JS wrote:
What I am thinking of is Flow Control. I have a long
list of TCP packages and can see that the "Win" varies
for each package. When I want to find the minimal
buffersize for the whole trace I was thinking just to
fine the smallest value for "Win" for a package.
Unless your trace contains only one TCP flow (connection), the minimal
window size isn't meaningful.
In addition, even if there is only one flow, there are two window sizes,
one for each direction of the connection.

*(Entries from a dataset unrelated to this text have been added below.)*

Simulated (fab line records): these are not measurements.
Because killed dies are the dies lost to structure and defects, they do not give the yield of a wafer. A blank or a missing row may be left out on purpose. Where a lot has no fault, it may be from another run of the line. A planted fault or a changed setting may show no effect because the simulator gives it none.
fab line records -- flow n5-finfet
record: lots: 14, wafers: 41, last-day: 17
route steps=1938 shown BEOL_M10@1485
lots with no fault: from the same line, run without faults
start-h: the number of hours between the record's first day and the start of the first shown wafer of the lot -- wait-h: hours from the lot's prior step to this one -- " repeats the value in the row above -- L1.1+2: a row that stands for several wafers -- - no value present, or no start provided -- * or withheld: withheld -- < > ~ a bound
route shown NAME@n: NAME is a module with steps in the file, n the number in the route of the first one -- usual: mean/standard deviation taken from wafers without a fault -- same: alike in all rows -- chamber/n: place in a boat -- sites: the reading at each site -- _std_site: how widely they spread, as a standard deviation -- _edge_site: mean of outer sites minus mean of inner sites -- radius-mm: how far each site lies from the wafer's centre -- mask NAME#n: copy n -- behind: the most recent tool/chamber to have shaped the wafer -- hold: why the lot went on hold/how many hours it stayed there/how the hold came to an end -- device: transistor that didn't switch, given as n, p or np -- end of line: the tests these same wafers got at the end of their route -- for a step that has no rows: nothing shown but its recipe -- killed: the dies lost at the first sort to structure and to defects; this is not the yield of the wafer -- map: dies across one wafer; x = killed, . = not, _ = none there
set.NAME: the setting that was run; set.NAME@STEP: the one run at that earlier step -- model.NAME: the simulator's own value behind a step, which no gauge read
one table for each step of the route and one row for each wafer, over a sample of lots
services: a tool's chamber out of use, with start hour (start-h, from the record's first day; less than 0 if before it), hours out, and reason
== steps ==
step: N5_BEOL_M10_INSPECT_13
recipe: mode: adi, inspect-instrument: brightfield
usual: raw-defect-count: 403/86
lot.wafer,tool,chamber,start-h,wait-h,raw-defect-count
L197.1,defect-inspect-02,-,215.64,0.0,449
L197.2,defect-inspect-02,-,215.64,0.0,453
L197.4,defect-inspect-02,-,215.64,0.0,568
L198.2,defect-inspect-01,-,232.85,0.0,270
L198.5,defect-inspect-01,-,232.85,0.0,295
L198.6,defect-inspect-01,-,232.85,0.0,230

You could use the "IO Graphs" function in the "Statistics" menu. Set
the "Y Axis" item to "Advanced", set the "Filter" item in the first row
to a filter that has the source IP address and port number of the sender
in which you're interested and the destination IP address and port
number of the receiver in which you're interested, set the "Calc:" item
in the first row to "MIN(*)", set the field after it to
"tcp.window_size", and click the "Graph 1" button. It won't give you
the numerical value of the minimum window size, but it'll at least put a
single item on the graph for it.
And how is it possible to see if the sender gets
throttled by the receivers buffersize? Since in my
trace "Win" never gets the value 0, I guess one could
say that the sender never gets throttled.
Not if the window size is, for example, 8700 bytes, and the sender has
50,000 bytes queued up to send. Unfortunately, a network trace won't
tell you how much the sender would *like* to send but isn't able to
send, as it only captures what was sent, not what could have been sent
if the receiver's window were larger.